When your partner bids for your attention and you take the time to be present, listen, and support them, you’re turning towardeach other.
“Turning toward is the basis of emotional connection, romance, passion, and a good sex life.”
– John Gottman, “The Seven Principles of Making Marriage Work”
Choosing to turn toward each other helps fill each other’s “love tank,” as longtime marriage counselor Gary Chapman says in his book “The Five Love Languages.”
Then, when times get hard, that full tank can come in handy and help you drive through the challenge productively and lovingly.
Couples are more likely to stay together when they work as a team.
When one person has all the power in a relationship, it creates a hierarchal difference. When you turn toward each other when making big decisions, sharing opinions, or involving your spouse in your thought process, you allow them to influence you.
Letting your partner influence you isn’t the same as allowing someone else to control you. It’s more about communicating and involving your significant other in decisions.
Even if you disagree, there are still ways to have calm, rational discussions that show respect toward your significant other.
There are two types of problems that can occur in a marriage: perpetual and solvable.
Perpetual problems usually are complex and may result in communication gridlock.
But just because you have recurring issues with your spouse doesn’t mean you can’t have a thriving marriage.
Solvable problems are usually more straightforward. With solvable issues, you can directly tackle the problem and find a solution. There isn’t typically underlying conflict or resentment with solvable issues, only the challenge at hand.
Gottman suggests five steps for tackling solvable problems:
- Soften your startup. If you approach the problem from a calm, respectful place allows you both to feel heard.

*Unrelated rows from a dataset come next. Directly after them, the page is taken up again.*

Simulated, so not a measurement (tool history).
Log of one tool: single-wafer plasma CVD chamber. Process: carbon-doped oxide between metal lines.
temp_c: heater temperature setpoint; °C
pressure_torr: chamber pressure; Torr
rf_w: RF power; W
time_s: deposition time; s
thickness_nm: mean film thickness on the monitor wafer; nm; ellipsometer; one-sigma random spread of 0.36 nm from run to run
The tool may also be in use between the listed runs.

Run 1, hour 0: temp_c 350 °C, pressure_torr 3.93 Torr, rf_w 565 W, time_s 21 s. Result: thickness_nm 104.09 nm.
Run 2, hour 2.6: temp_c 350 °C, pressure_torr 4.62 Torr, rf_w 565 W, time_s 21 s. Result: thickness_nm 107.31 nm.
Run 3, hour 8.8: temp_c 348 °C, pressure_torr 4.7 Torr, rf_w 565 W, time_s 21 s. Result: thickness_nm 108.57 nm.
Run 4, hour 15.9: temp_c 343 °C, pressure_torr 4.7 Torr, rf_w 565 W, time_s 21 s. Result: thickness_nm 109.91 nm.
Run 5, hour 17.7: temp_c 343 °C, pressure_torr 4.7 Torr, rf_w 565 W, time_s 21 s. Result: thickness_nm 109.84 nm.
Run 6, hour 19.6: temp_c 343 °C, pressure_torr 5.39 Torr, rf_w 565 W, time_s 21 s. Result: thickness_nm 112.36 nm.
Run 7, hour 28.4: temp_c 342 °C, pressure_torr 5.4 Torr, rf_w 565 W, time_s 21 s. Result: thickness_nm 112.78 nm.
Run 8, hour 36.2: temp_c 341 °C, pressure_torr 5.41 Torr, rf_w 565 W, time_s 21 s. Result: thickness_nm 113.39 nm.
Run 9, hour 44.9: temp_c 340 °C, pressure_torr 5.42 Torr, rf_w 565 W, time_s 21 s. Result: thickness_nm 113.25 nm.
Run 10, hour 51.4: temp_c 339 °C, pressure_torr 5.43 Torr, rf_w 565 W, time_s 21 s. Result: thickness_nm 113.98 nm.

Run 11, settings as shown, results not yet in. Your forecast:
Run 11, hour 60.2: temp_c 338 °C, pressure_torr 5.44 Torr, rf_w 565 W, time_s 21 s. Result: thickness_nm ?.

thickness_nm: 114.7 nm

- Learn to create and receive repair attempts. Repair attempts are actions or statements to keep conflict from escalating. They can involve levity, humor, an inside joke, or a special code.
- Soothe yourself and each other. Taking a 20-minute break, calming down, and soothing your partner can be an effective problem-solving strategy.
- Compromise. Finding a solution that you can both live with may help establish healthy conflict resolution.
- Be tolerant of each others’ faults. Understanding your partner is human and accepting their flaws helps create an attitude where calm negotiation can occur.
Gridlock occurs when persistent disagreements cause conflict. For example, you’re gridlocked with your spouse when ongoing problems lead to a lack of productive conversation. Perhaps you both can’t seem to agree to disagree.
Overcoming gridlock is not about solving the problem but having a healthy conversation about the situation. But first, you have to understand what’s causing the problem. Gottman believes that unrealized dreams create gridlock.
To overcome gridlock, here are some steps you can take:
- try to understand the root of the issue
- communicate calmly
- find a way to assess your nonnegotiable and flexible areas of the conflict
- end the discussion on a calm note, expressing thanks and appreciation for your partner
Research from 2017 by Gottman suggests that happy couples who stay together can move from gridlock to dialogue about their perpetual problems.
This happens when you accept your partner and understand their unconscious dreams or agendas.
Creating shared meaning involves fusing your goals, roles, and rituals. You can find fulfillment in sharing purpose by allowing yourself and your partner to have their needs, wants, and dreams recognized.
You can create meaningful experiences when you share and explore all types of intimacy.
For example, some couples may experience shared meaning if one partner plans their mate’s ideal birthday celebration. Sharing purpose with your partner may help you feel closer.
Using the seven principles crafted by Gottman and Silver in their book “The Seven Principles of Making Marriage Work” as a guide for marriage can help you create a stronger connection.
Each of the principles builds upon one another and is interrelated. As you lay the foundation for healthier patterns in earlier principles, the latter principles become easier to apply.
Putting in the work to connect, communicate, and respect each other, is worth the work for a happy marriage.